Best Practice Tips: Law Practice Continuation Plans

Asked and Answered 

By John W. Olmstead, MBA, Ph.D, CMC

Q. I am a sole practitioner in Peoria, Illinois. My firm is a general practice firm that services clients throughout central Illinois. I have four staff members. I am 58. While I have enjoyed having my own practice for the past 20 years, I am concerned – what if something were to happen to me today or tomorrow? What is my backup plan in the event of short-term illness, disability, death, and even vacations? How would the firm keep operating? Who would take care of the client’s needs? How would my staff be taken care of?

A. Sound practice continuation arrangements can solve this dilemma, preserve practice value, and help prevent a lawyer’s spouse or immediate heirs from facing a hasty sale or disposition of the practice in an emergency. A practice continuation arrangement can also give lawyer practitioners, staff, and families peace of mind.
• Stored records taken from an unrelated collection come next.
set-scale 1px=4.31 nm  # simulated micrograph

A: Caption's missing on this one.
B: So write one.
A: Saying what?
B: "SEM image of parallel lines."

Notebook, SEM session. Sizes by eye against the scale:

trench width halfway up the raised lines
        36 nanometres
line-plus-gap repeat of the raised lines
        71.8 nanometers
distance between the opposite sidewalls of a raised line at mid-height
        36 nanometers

A practice continuation arrangement is an arrangement, typically in the form of an agreement or contract made between an individual lawyer or a small law firm and another lawyer or law firm. The arrangement describes a course of action to transfer a lawyer’s practice and sets payment for its value. In the event of vacation, temporary or permanent disability, or death, a practice continuation arrangement protects the practice, the business interests of the lawyer or law firm’s clients, and the financial interests of the lawyer.

Approaches

There are different kinds of practice continuation arrangements. Typically, a lawyer enters into a one-on-one agreement with another sole proprietorship, partnership, limited liability company, or professional corporation in the community. Agreements can range from simple “dual coverage for each other” for vacation or other temporary absences to sale of the practice in the event of long-term disability or death.

A practice continuation agreement’s provisions for the sale of a practice must contain a reasonable valuation and a realistic payment structure. What lawyers really want is to leave to their surviving spouses or heirs something from all the hard years of work it took to build the practice. To accomplish this end, selling the practice at a buyer-friendly price may be necessary. Law practices can lose value very quickly, so timing is vital.

Lawyers must invest time and effort to find suitable successors for their firms and to create useful, equitable, practice continuation agreements. The key is to find the right person or firm. The investment of time is a good investment, however, because a good practice continuation arrangement will ensure that if a lawyer is unable to continue managing the practice, the value he or she has built over the years will not be lost. An orderly transfer of a practice to another lawyer or law firm is a substantial financial benefit to the lawyer’s family. At the same time, through the handpicked successor, the lawyer fulfills his professional responsibility to his clients. Lawyers who do not have these agreements should learn more about preserving the value they have created.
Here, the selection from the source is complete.